One of the cruel ironies of the last minute deal between the Eurogroup and the Greek government for a four month extension to the existing ‘aid’ programme monitored by the Troika is that in any sane meaning it is not aid at all.
In return for staying in the Troika programme for another four months to end-June and keeping to the still to be agreed conditions on fiscal targets, government spending and privatisations, the Eurogroup, the ECB and the IMF will disburse the outstanding tranches of loans under the existing programme. The FT might call this “aid” but it is nothing of the kind. It is not even bailout money for Greek banks. The €11bn funding for that has been returned by the Greeks to the Troika who are keeping it for ‘security’.
Between the beginning of March and the end of June, the financing institution of the Eurogroup, the EFSF, will release €1.8bn, while the ECB will return profits that it has made on maturing Greek government bonds that it purchased in 2014 worth €1.9bn and the IMF will disburse another €3.6bn in funds under its programme of ‘aid’ that lasts until April 2016. That’s €7.2bn.
But most of that will be immediately recycled back to the Troika as repayments of debt and interest for previous loans and government bonds that are maturing. In the upcoming four months, the IMF must be paid back €5.3bn while the Greeks must also roll over short-term T-bills bought by the Greek banks worth about €11bn. So the Troika ‘aid’ will just disappear and the Greek people will see none of it to help with government spending.
And what happens after the end of June? Any new programme with the Troika (if that is what Syriza decides to do) will involve yet more repayments, including €6.7bn to be paid back to the ECB on maturing government bonds in July alone, and with more to the IMF. It is never ending.
This is just like ‘Third World’ aid that used to be distributed by the World Bank and other international agencies back in the 1980s and 1990s. Most of this ‘aid’ ended up in corrupt dictators’ pockets or in repaying previous debt. The people never saw it. And the debt levels stayed where they were, as they do for Greece now.

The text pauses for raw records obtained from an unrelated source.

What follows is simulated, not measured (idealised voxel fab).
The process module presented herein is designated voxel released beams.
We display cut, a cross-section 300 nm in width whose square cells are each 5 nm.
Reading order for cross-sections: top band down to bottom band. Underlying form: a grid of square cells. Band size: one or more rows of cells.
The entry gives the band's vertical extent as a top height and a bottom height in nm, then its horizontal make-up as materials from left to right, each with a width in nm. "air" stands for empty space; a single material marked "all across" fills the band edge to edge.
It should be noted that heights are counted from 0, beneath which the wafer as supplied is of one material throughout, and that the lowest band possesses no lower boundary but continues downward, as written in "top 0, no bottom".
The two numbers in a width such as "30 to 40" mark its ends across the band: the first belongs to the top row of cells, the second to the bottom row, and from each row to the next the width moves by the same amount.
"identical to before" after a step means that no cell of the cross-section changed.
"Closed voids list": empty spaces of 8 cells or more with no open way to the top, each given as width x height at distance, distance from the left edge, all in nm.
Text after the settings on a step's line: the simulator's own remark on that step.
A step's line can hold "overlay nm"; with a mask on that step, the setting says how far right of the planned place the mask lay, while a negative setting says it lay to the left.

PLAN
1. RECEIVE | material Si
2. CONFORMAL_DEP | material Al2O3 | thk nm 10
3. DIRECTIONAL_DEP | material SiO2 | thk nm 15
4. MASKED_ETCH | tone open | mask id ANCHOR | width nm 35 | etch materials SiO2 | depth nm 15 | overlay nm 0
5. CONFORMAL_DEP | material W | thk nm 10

Back then, eventually the international agencies agreed what was called a Brady debt swap that wrote off a portion of the debt that could never be repaid. No such plan is available to Greece, although Syriza asked for it in their negotiations with the Eurogroup.
The debt to the Troika remains fully on the books and, as a share of Greek GDP, is set to rise. Sure, the cost of servicing this debt is relatively low with repayments on the EU part of the loans put off until the next decade and interest on these loans at very low rates. But the debt liability is there forever – like the proverbial albatross on the back.